Past Projects

Since the  Community took over the lease of Quarantine Island in 1958, initially as the St Martin Island Community,  a huge amount of work has gone into making the island accessible and habitable! Early community members describe:

“The climb from the jetty was difficult and overgrown”

“… a deep layer of solidified goat dropping had to be dug out of the milking shed.”

“… the main house (the enlarged Keeper’s Cottage) …the only building still in fair condition.”

A number of works have been undertaken, the jetty has been extended, the community have built the Chapel, the Lodge has been added to, composting toilets have been installed and a very valuable and essential rainwater collection and storage system has been extended.
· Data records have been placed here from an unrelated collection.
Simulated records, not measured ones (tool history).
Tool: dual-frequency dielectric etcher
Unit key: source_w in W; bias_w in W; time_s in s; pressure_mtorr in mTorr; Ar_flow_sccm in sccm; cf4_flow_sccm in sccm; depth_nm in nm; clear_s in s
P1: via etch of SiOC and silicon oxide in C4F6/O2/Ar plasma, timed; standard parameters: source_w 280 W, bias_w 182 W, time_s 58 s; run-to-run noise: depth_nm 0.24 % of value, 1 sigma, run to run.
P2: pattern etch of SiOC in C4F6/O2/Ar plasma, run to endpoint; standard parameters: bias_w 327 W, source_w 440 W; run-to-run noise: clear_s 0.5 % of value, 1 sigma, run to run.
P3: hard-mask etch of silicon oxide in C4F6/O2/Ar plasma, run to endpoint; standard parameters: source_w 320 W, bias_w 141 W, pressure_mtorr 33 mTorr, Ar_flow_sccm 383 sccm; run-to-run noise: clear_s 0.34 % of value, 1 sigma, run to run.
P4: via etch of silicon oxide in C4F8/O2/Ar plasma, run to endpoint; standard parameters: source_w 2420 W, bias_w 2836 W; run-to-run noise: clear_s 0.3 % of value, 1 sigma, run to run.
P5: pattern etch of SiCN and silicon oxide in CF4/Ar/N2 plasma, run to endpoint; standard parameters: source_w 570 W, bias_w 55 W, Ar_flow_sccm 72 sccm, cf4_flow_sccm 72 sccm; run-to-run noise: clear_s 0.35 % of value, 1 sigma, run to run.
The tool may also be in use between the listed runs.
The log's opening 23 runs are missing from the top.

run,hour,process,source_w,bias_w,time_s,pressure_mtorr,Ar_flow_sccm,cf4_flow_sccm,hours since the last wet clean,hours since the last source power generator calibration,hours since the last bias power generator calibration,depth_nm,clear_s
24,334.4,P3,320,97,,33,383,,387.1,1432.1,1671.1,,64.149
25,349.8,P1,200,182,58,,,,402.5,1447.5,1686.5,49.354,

The WW1 soldiers recreation rooms have been added to and transformed into the current Resident Keepers Cottage.  Extensive fencing has been erected to protect the regenerating native bush and provide a space for farm animals. Huge amounts of volunteer work have gone into creating the beautiful, interesting and refreshing sanctuary that Quarantine Island Kamau Taurua is to so many people.

Saving the ‘Married Quarters,’  New Zealand’s only two-storied wooden quarantine building, which remains on its original site. This is the last remaining building of the 1870′s quarantine station, a prominent two-storied building which once housed families in quarantine.

The building had become very dilapidated, when a massive effort was put in to save and restore it, led by former keeper, Kathy Morrison. The building is now weatherproof and structurally sound. In fact, we are delighted to have won an award in 2019 for our collective work to save and preserve this special building!

We gratefully acknowledge major financial contributions to the Married Quarters project from Lotteries Environment and Heritage, the Otago Community Trust, Perpetual Trustees Charitable Trust, Dunedin Heritage Fund, Alexander Mc Millan Trust, and Sargood Trust and the many others giving generously in both cash and kind. Our former and current Keepers, especially Kathy Morrison, but also Graeme Furness, Francine Vella, Don Hunter, Phil Perrow and Dries van den Broeck; the Department of Conservation; Heritage NZ; Phil Ballard (Fire Engineer); Graeme Innes (electrician); Chubb; Thankyou Charitable Trust; Otago Peninsula Community Board; Chalmers Community Board; West Harbour Lions;  Dunedin Casino; Tracey (T.C.) Elliott; Zena Bracey; Kristen Bracey & Chris Brown; Port Otago; Southern Clams; John McLachlan; Resenes; Bramwells; South Bar; and the Dunedin Zen group.

Our builder/painter/project manager since 2015, Paul Clements, has been so resourceful and generous, enabling us to complete this ambitious project. Finally, we would like to thank the many volunteers who cheerfully helped at working bees, and our special Heritage Open Days, and who have made the whole daunting undertaking, do-able and enjoyable! Hard Work Restoring History of Quarantine

Thanks to Alexander McMillan Trust and Otago Community Trust for funds to repaint the exterior in March- April 2019, and Paul Clements and Moana House for doing this work.

To find out more about what was found during the archaeological monitoring of the excavation, read Shar Briden’s report.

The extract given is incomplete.